Homeowners today can mimic the maximalism Draper and her fellow designers were known for, even on a budget. According to Apartment Search, homeowners looking to maximize their decor should use loud, repetitive patterns, layer items such as rugs, painting, and decor, and work in eye-catching statement pieces. While The Spruce suggests taking a page from Haines' playbook and incorporating plants, bold colors, prints, and textures to create a kaleidoscope of detail in a room. Isabel Ladd of Isabel Ladd Interiors told The Spruce, "Joy is a fundamental element of maximalist design because the vibrancy and energy that hits you when you walk into a well-decorated maximalist space should induce happiness."

To bring extra joy into their space, homeowners can purchase items they love to decorate bookshelves or entry tables. They can also repurpose items that may not traditionally work in Hollywood Regency with simple DIYs, such as applying gold leaf or using milk paint to achieve ceramic effects on any surface (via Collective Gen).

Layer in mirrored surfaces

Mirrors are a staple found in both traditional glam and Hollywood Regency interior styles, commonly the Georgian and Regency style of mirrors, that was heavily influenced by neoclassicism (via Bianca White Writes). These mirrors were often gold, bronze, or wood, and decorated with symmetrical ornamentation and neoclassical motifs, like garlands and simple scrollwork. 

Mirrors are also great ways to bounce light in small spaces, especially if a room is filled with bold color or contrasting wallpaper. Many homeowners trying to incorporate Hollywood Regency into their home would benefit from using mirrored surfaces. Homes & Gardens states that homeowners looking to decorate with mirrors can use them as a backsplash in their kitchen, on a wall to accent mirrored furniture, as a headboard, or as a glam accessory on a coffee table. According to The Spruce, another way to incorporate mirrored furniture into Hollywood Regency is to decorate with glass chandeliers, star inlays, and mirrored-edged surfaces rather than fully mirrored surfaces. This allows light to flood into a space, while maintaining elegance and keeping things practical and timeless.
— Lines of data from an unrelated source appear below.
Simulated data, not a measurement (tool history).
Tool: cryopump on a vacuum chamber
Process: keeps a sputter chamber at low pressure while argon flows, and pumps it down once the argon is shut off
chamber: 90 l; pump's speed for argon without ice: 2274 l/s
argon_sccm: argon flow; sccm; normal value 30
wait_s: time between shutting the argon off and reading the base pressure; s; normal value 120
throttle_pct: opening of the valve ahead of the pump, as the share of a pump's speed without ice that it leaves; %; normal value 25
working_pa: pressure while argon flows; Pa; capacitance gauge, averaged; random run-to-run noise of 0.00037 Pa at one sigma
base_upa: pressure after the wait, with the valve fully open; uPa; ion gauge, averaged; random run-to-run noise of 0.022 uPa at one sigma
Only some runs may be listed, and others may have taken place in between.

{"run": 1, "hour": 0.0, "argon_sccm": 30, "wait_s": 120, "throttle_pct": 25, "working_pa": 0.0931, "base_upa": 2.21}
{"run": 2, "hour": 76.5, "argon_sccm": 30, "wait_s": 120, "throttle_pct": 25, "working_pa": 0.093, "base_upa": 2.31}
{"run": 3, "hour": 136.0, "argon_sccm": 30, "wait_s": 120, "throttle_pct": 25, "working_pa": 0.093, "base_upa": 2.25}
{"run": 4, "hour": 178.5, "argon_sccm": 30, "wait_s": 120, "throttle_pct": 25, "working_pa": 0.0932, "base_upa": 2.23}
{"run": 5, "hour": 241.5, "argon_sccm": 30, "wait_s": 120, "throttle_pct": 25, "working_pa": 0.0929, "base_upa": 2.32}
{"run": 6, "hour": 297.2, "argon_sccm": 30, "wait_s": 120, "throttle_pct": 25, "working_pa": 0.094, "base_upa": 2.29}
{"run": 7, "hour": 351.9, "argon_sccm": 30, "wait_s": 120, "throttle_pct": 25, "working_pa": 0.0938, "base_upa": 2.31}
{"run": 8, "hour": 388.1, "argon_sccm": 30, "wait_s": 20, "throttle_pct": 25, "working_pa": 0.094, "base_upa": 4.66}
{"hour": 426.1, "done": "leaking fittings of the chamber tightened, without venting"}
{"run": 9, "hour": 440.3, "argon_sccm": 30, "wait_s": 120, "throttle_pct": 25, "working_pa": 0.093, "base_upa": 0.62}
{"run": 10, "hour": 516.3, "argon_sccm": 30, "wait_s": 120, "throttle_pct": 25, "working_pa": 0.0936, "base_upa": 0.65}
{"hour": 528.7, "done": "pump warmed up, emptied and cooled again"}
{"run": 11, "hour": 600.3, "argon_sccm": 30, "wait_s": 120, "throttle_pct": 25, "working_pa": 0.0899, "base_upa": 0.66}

Play with Regency-inspired lighting

Lighting is a simple and affordable way to set the mood in any space. To bring a dose of Hollywood Regency into a room, homeowners can look to traditional Regency style to achieve the look. Because Hollywood Regency takes so much of its inspiration from the neoclassicism movement, these lighting fixtures are relatively easy to find. Neoclassical lighting in the 1930s through 1940s was known for its iconic gold features, symmetry, and elaborate ornaments, inspired by the Greek Revival (via Genuine Antique Lighting).

Additionally, because the Hollywood Regency style has spanned such a long time period, there are many vintage lamps available to purchase online. Hollywood Regency lighting is set apart with its unique metallic finishes, crystal or gemstone ordination, and its use of pops of color. Many fixtures also used amber glass to bring warm lighting into a space and play on color schemes, or used eccentric animal figures that were common in neoclassical styling (via Chairish).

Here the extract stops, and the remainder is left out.